Mosier v. State, 285 Ark. 67, 684 S.W.2d 810 (1985)

Feb. 25, 1985 · Arkansas Supreme Court · CR 84-148
285 Ark. 67, 684 S.W.2d 810

Jeffery MOSIER v. STATE of Arkansas

CR 84-148

684 S.W.2d 810

Supreme Court of Arkansas

Opinion delivered February 25, 1985

*68 James H. Phillips, for appellant.

Steve Clark, Att’y Gen., by: Clint E. Miller, Asst. Att’y Gen., for appellee.

Robert H. Dudley, Justice.

Appellant, Jeffery Mosier, was found guilty of an aggravated robbery, rape, and theft of property. We need not state the proof in detail because the sufficiency of the evidence to support the convictions is not questioned. Mosier contends the trial court erroneously refused to give his requested instructions on the defense of voluntary intoxication and erroneously refused to grant a mistrial when a recording of appellant’s confession contained references to other criminal activity. We find no reversible error and affirm the convictions. Jurisdiction is in this Court under Rule 29(l)(b) because a cumulative sentence of more than 30 years imprisonment has been imposed.

The trial court correctly refused to give the requested instruction on voluntary intoxication as a defense because the proposed instruction gave contradictory burdens of proof and would have misled the jury. On the one hand, it provided “In asserting the defense, he is required only to raise a reasonable doubt in your minds,” but on the other hand, it would have told the jury “[appellant] has the burden of proving an affirmative defense by a preponderance of the evidence.” There was no error in refusing to give an instruction which would have misled the jury.

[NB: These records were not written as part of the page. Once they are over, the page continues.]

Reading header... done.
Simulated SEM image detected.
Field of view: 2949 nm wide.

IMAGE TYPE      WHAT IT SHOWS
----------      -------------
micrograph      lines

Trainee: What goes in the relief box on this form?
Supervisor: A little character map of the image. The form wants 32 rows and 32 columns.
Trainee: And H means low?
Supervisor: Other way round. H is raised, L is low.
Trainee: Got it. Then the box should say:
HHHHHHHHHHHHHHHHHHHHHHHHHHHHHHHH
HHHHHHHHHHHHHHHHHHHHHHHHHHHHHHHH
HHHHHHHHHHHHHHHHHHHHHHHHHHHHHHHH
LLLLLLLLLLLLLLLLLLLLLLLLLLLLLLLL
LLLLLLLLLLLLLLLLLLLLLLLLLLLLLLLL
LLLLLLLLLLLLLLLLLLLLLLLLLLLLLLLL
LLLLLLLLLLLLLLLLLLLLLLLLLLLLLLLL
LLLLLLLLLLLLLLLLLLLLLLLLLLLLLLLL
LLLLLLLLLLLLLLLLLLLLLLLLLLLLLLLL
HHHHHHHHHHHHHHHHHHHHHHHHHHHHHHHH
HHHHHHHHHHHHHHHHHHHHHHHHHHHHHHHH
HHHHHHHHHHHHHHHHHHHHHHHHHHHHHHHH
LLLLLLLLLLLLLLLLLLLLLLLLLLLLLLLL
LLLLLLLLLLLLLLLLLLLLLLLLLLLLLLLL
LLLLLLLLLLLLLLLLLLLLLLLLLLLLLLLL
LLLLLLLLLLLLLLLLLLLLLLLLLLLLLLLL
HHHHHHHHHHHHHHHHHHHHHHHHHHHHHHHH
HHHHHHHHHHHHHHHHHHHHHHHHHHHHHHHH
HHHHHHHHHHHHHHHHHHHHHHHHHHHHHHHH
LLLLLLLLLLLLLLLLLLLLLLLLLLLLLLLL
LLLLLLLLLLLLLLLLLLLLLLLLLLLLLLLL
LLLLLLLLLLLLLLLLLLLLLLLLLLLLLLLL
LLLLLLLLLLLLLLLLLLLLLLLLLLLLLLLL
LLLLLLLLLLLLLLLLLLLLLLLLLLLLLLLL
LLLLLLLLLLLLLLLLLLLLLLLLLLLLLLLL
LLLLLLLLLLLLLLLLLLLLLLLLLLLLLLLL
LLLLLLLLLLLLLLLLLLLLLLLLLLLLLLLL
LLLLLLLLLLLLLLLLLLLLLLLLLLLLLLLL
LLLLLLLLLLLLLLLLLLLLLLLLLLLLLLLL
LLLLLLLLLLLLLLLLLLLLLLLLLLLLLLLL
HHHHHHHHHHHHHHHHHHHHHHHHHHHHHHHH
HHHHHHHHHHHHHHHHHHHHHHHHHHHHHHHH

We are aware that some confusion surrounds the *69defense of voluntary intoxication. See Liebman, Voluntary Intoxication as a Defense to Crime, Ark. L. Notes 29 (1983). We may choose to re-examine our position when we have adversary briefs on the subject.

Appellant next argues that the trial court erred in refusing his motion for a mistrial. One of the state’s witnesses, a police officer, played appellant’s recorded inculpatory statement, in which appellant admitted to the unrelated wrong of “hanging around and dealing with some fellows that’s selling and buying stolen property” and to attempting to avoid trial on unrelated burglary and theft charges. At the time of playing of the statement, the appellant did not object to this evidence of other wrongs or crimes. See Rule 404(b) Ark. Unif. Rules of Evid. Then, toward the end of the tape, the appellant finally objected to the evidence of other wrongs which had long been before the jury.

The trial judge ruled that the objection was well taken, although too late, and ordered the objectionable part of the tape deleted before he admitted the tape into evidence, and ordered the police officer to read the balance of the statement from a transcript. After that, the appellant moved for a mistrial. His counsel admitted he had earlier read the transcript of the statement, and that he knew it contained the evidence of other wrongs. Yet, he did not make a timely objection. The trial judge ruled that the motion for a mistrial was not timely. We agree. The trial judge may well have thought that the failure to object to the evidence in the statement and then later moving for a mistrial on the basis of that same unobjected-to evidence, was a deliberate trial tactic, for two reasons. First, most of the evidence was already before the jury, without objection, by another witness. Second, appellant’s counsel indicated that his strategy was to let the jury know that his client had associated with criminals and, because of his fears of them and not for the purpose of committing a robbery, he was carrying a pistol. The trial court is granted a wide latitude of discretion in granting or denying a motion for mistrial,, and this court will not reverse except for an abuse of that discretion or manifest prejudice to the complaining party. *70 Berry v. State, 278 Ark. 578, 647 S.W.2d 453 (1983). A trial judge does not abuse his great discretion in granting or refusing a motion for mistrial where counsel appears, as a matter of trial strategy, to have allowed testimony into evidence without objection, and then later moves for a mistrial on the basis of that same evidence.

Affirmed.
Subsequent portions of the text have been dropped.